For many, Sunday was a workday. But, in the way days were counted, Sunday began at sundown on Saturday. Christians assemblies—ekklesia—would gather together at the end of the day with the intention of breaking bread together (which involved taking communion), study the teachings of the apostles together, and worship.

The apostle Paul had early on given guidelines for how this fellowship time together could best be kept,

When you come together, each one has

a hymn,

a lesson,

a revelation,

a tongue,

or an interpretation.

Let all things be done for building up. If anyone speaks in a tongue, let there be only two or at most three, and each in turn; and let one interpret. But if there is no one to interpret, let them be silent in church and speak to themselves and to God.

Let two or three prophets speak, and let the others weigh what is said.

If a revelation is made to someone else sitting nearby, let the first person be silent. For you can all prophesy one by one, so that all may learn and all be encouraged.
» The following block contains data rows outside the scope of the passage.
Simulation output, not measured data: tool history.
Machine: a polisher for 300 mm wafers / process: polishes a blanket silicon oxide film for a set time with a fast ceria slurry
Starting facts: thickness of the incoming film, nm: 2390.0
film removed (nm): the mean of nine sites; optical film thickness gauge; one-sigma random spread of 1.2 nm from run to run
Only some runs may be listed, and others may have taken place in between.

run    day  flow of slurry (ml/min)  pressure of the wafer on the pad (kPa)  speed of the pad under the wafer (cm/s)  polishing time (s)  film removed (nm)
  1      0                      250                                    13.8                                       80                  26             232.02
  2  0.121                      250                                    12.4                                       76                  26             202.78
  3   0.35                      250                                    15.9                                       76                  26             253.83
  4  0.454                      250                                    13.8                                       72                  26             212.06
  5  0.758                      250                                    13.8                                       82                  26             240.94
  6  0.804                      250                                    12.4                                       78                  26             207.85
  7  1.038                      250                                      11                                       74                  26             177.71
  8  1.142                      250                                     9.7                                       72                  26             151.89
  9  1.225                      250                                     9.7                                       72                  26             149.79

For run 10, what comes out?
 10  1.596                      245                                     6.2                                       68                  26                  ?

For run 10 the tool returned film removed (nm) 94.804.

1 Corinthians 14:26-31 (NRSV)

On this evening, the assemblies had sung hymns to Jesus, spoken creeds of faith, thanksgiving, and devotion, then settled in for a sermon from Paul. It is important to remember the evening had now been drawn into night, as Paul stood up in the flickering lamp lights to deliver what many believed would be his final words to them.

Within the assemblies, some were of those social and economic strata who had autonomy over their time and place. They were well-cared for and had the stamina to go long into the night with Paul. But others were servants and enslaved people, or hard workers at the very bottom of society. They labored long, hard hours, often did not get enough to eat, let alone time to sleep. For them, this was a very great sacrifice to remain after nightfall.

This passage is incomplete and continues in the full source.